Jordan Lake Dam, Haw River: Great blue herons are very territorial, and are that way from the moment they fledge from the nest. Each bird wants his share on the shoreline … and will fight to maintain control of the area. The fledgling great blue heron tried to land on the shore of the riprap. He was promptly flattened by a subadult great blue heron – about 1 1/2 years-old – who had a stake on that piece of property. The ensuing fight was loud and quite aggressive on both sides. The fledgeling is the one whose head is mostly a mottled brown and the subadult has a lot of white on his face and the beginning of the black striped cap of an adult. Neither bird seemed worse for the fight as the fledgling, for the moment relinquishing thoughts of acquiring the piece of shoreline, headed for the opposite side of the river. It finally got quiet on the riprap.
The sun was hot and bright. The Haw River was running gently. A great blue heron fledgling was fishing … sometimes he got his fish … sometimes he missed. Practice is both the key to the catch and the key to getting the fish from the front of the beak to inside the beak and down the throat!
Jordan Dam, Haw River: I had seen the black vulture flock come into the parking lot earlier. They are always looking for left over hotdogs and fried chicken pieces. They are quite adept at taking the lids off the trashcans and helping themselves to the human throw-aways that are inside. My attention was drawn back to the vultures when I heard the lid of the trashcan hit the pavement. I started photographing as one of the younger vultures noticed the sign … I could almost hear him thinking, “my friend is stuck in the trashcan, he needs help, and well, just how am I supposed to dial 911 when I don’t have an iPhone?”. I put my camera down, quietly walked up on the flock, gently tipped the trashcan over on its side freeing the vulture inside of it. The flock chirred their thanks and we watched the embarrassed vulture walk away. Sometimes, you just never know what will happen at the lake…

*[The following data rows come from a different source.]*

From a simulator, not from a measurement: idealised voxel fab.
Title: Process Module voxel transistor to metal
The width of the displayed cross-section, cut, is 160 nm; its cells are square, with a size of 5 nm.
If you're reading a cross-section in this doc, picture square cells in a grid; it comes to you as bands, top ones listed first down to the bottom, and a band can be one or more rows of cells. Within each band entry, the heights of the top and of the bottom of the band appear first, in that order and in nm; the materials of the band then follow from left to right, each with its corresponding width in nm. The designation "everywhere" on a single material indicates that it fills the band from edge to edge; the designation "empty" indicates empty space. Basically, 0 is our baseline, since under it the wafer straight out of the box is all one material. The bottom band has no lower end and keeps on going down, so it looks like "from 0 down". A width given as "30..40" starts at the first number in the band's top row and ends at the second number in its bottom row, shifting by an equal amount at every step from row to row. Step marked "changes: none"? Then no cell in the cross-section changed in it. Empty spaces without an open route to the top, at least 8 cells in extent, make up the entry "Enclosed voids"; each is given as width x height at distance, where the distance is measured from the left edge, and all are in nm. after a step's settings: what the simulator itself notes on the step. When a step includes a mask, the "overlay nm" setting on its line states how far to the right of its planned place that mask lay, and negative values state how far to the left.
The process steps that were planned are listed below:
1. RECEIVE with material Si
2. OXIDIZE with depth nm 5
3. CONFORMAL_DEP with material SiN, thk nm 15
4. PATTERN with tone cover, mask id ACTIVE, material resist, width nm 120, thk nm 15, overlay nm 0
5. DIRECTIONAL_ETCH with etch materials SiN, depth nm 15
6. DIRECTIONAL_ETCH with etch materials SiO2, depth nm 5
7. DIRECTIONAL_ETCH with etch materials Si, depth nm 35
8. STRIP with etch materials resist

Jordan Lake, Haw River: Great blue herons are actually gray, until, just until you see them, literally in the right light. Such as finding this fledgling great blue heron this morning in the shadows of the banks of the riprap as the sun had fully cleared the horizon. Azure blue air, water and heron!
Not One but TWO! Yes, two fish at the same time. One in each talon. The osprey tried hard to hold onto both fish, but, one got away; you can see the fish drop away. I believe this is a subadult male – about 2-years-old – and still without a mate. As strong and determined as he is, he probably won’t have trouble finding a suitable mate late next winter. WOW! Two at Once!!!